|
Indexing in Livelink Search |
The
Extractor:
“Indexupdate” which
is the Extractor process, makes call to index.update (function) request handler
in llserver process. Index.update sends request to llserver process. It is the
llserver performs that performs actual extraction.
Indexupdate.exe is
run by Admin process every 1 minute.
Extractor receives
metadata from database and content from file storage, packs it into IPool and
sends it to Document Conversion process.
After enabling thread
logging, index.update function shows the objects being extracted.
There are two modes
of extraction:
Full extraction mode-
Building index for the first time. Extractor traverses DTree table from highest
dataid to lowest dataid creating IPool messages. After DTree, it uses
DTreeNotify and WIndexNotify to get most recent data indexed first.
Incremental
Extraction mode- Updates new items being added, runs every minute
Extraction can be
captured by enabling thread log and connect log on Admin server hosting
Extractor process. In this mode, DTreeNotify and WIndexNotify tables are used for new updates.
Fun fact:
If the following
query returns “-1” then extractor is in Incremental Extraction mode:
SELECT IniValue FROM
KIni WHERE IniSection=’OTIndex’;
Logging
Extractor:
Extraction is
captured in logs by enabling Livelink thread logs and Connect logs on Livelink
Admin server hosting the Extractor process.
Enter the following
in opentext.ini file:
Debug=2 /* for thread logs*/
wantLogs=TRUE /*
for connect logs*/
wantTimings=TRUE
wantVerbose=TRUE
wantDebugSearch=TRUE
Restart the services.
(Note: Connect logs increase in size very rapidly. Use them only when necessary and disable them after use.)
Document
Conversion Services:
DCS is a set of
processes and services responsible for preparing data prior to indexing. DCS
performs tasks such as managing the data flows and IPools during ingestion,
extracting text and metadata from content. It is responsible for retrieving
indexable content out of objects in an IPool message and passing them onto
Update Distributor. It’s a scheduled process that starts every minute.
Otdoccnv process is
run by Admin server every 1 minute. There are two instances of otdoccnv process
running for every data source- master and slave.
Master- reads
documents from IPool#1 and sends them to slave for conversion, reads the result
from slave and writes to IPool#2.
Slave- converts the
content to HTML format
Logging
DCS:
Add the following
lines [FilterEngine] section of opentext.ini file:
logfile=\livelinkInstall\logs\otdoccnv.log
This will generate
two log files:
·
otdoccnv.log.master
·
otdoccnv.log.slave
Update Distributor:
The process involved
is “otupdatedistributor”. As the name suggests, it distributes any new index
update task to appropriate index engine. Update Distributor monitors IPool
directory to check for new indexing requests. Then determines the index engine
to send update request and sends it to that engine.
For selecting index
engine, Update Distributor sends a message to all index engines, using key, to
check for duplicate entry with them. The one that confirms having duplicate
object is given that IPool for writing/updating or deleting. If data is not in
any index engine then it gives IPool to one of them using Round-Robin method.

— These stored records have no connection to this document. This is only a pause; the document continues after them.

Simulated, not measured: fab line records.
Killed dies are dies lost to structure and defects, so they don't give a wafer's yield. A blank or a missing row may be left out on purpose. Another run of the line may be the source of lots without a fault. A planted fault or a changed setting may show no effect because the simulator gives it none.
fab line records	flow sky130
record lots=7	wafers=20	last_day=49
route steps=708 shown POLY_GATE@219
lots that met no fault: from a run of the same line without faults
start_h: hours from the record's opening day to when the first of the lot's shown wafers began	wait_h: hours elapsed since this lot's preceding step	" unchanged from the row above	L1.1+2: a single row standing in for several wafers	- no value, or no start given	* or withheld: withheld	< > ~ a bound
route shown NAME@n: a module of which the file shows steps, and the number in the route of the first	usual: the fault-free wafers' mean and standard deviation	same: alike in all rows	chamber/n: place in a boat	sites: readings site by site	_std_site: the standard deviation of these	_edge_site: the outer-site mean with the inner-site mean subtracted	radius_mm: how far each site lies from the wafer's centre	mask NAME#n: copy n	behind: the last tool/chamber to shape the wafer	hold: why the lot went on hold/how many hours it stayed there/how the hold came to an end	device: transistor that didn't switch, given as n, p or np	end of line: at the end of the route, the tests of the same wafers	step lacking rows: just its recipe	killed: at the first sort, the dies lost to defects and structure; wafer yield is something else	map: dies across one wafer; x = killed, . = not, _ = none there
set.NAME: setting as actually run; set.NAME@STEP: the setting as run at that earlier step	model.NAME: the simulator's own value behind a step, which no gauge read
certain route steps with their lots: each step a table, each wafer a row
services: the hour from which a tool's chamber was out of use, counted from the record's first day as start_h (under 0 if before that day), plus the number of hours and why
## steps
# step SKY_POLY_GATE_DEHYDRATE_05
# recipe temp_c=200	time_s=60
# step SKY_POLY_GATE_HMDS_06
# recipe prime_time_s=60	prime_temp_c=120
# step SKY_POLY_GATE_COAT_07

During allocation, it also checks for the mode of partition such as Read/Write,
Read-only and Update-only (we'll deal with partition modes in detail in next
pages). It also considers parameters such as memory available with partition.
Update Distributor
works in the following sequence:
1. Read from LLHome\config\search.ini file
2. Contact RMI Registry Server
3. Contact the index engine
4. Start to process IPool messages
Update Distributor is
responsible for rolling back transaction if indexing of any IPool fails.
Logging Update
Distributor:
System Object Volume -> Enterprise Data Source ->
Enterprise Data Flow Manager -> Functions menu for Enterprise Update
Distributor -> Properties -> Advanced Settings
Index
Engine:
Index Engine (otindexengine) performs
the task of adding, updating and deleting objects in the search index. It
accepts the request from Update Distributor. Each partition has at least one
index engine.
Ipupdate process is run by Admin server. This
process separates content from metadata. While metadata is saved in *._d_ temp
file, content is stored in *.urn temp file.
Eg 10._d_ is for metadata and 10.urn is created for content.
Logging
Index Engine:
Index engines logs
can be enabled from: Administration Page -> System Object Volume ->
Enterprise Data Source -> Enterprise Data Flow Manager -> Functions menu
for Enterprise Update Distributor -> Properties -> Index Engine
Ipupdate logs can be
viewed from this location: Enterprise\index\ipupdate.log
IPool Structure:
IPool (Interchange
Pool) is used to encapsulate data for indexing. IPool in simplest form consists
of two directories. Enterprise Data Flow (EDF) process is responsible for
writing to and reading from IPool directory.
It can be viewed from
Enterprise Data Flow Manager page.